PSA: NUT, CyberPower UPS, and FreeBSD

If you are not running storagenode on a FreeBSD system, connected to a UPS (especially, CyberPower one) managed by NUT – this does not apply to you, no reason to continue reading.

The problem

This is a “perfect storm” of circumstances that may result in data loss as a result of power getting yanked before the system is ready, when UPS battery depletes.

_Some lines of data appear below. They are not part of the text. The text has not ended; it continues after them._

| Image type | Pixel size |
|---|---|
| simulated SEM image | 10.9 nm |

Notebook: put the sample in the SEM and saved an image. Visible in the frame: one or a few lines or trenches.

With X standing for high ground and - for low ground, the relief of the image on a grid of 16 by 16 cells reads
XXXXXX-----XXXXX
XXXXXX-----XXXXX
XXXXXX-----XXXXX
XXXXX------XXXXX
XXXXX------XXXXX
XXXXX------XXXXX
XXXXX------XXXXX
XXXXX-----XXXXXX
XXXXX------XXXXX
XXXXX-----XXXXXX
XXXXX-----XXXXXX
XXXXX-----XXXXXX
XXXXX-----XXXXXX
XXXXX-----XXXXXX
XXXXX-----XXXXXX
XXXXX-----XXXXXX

  1. NUT is designed for linux, where by the time shutdown -h commands completes, the filesystem is synced and re-mounted readonly, at which points it’s safe to pull power. FreeBSD does not re-mount filesystem, and the kernel takes care of flushing caches and finalizing the filesystem after the shutdown command completes. So when NUT shuts down the UPS power as soon as shutdown command completes – this results in an unclean shutdown. There is parameter offdelay that defines a delay in seconds between the UPS kill command is issued and power is pulled. By default, it’s 20 seconds, and unfortunately, this is not enough for most servers.
  2. CyberPower UPSes, in particular, treat the offdelay parameter differently. They convert it to minutes and round down. Hence, the default 20 second value in CyberPower’s world means zero. It must be overwritten to at least 60, to prevent the UPS from yanking power immediately.
  3. Separately, relying on UPS’s critical battery alarm to shut down the server is a non-starter: most UPS, especially when the battery deteriorates, do not provide enough runtime to safely shut down the server. Most available Cyberpower models don’t provide ways to calibrate the battery automatically and/or periodically, and when I contacted support asking how to do it, the rep spent 10 min searching for something and then claimed “this information is proprietary” and hung up. Therefore we want to configure shutdown by remaining battery percentage or runtime thresholds manually.

The solution

Add the following to ups.conf

Configure runtime monitoring

Ignore low battery state reported by the UPS and instead and instead go by remaining runtime and state of charge. In this example, we set 20% low battery charge, and 5 min remaining runtime, whichever is lower.

ignorelb
override.battery.charge.low = 20
override.battery.runtime.low = 300

CyberPower-specific offdelay override

CyberPower UPSs divide the value by 60, rounds down, and use the resulting number of minutes as a delay. In addition, on some models, the ondelay parameter must be set to zero to ensure proper power-up behavior. (what a crock of shit are those devices… No more buying them. But they are cheap)

ondelay=0
offdelay=120

These values result in 2 minute power off delay (120/2), and 10 seconds (internal UPS default, evidently, on my specific model) power-on delay, when power is restored.

helpful references

3 Likes

I asked them what’s the recommended battery replacement interval, if you have verry rare or no power outages. They said 2-3 years. So don’t expect it to be like a car battery, 5+ years.
Even the APC has similar intervals. I tasted the unexpected shutdown of APC Smart UPS 750 after 2 years, with a power draw of 50-60W.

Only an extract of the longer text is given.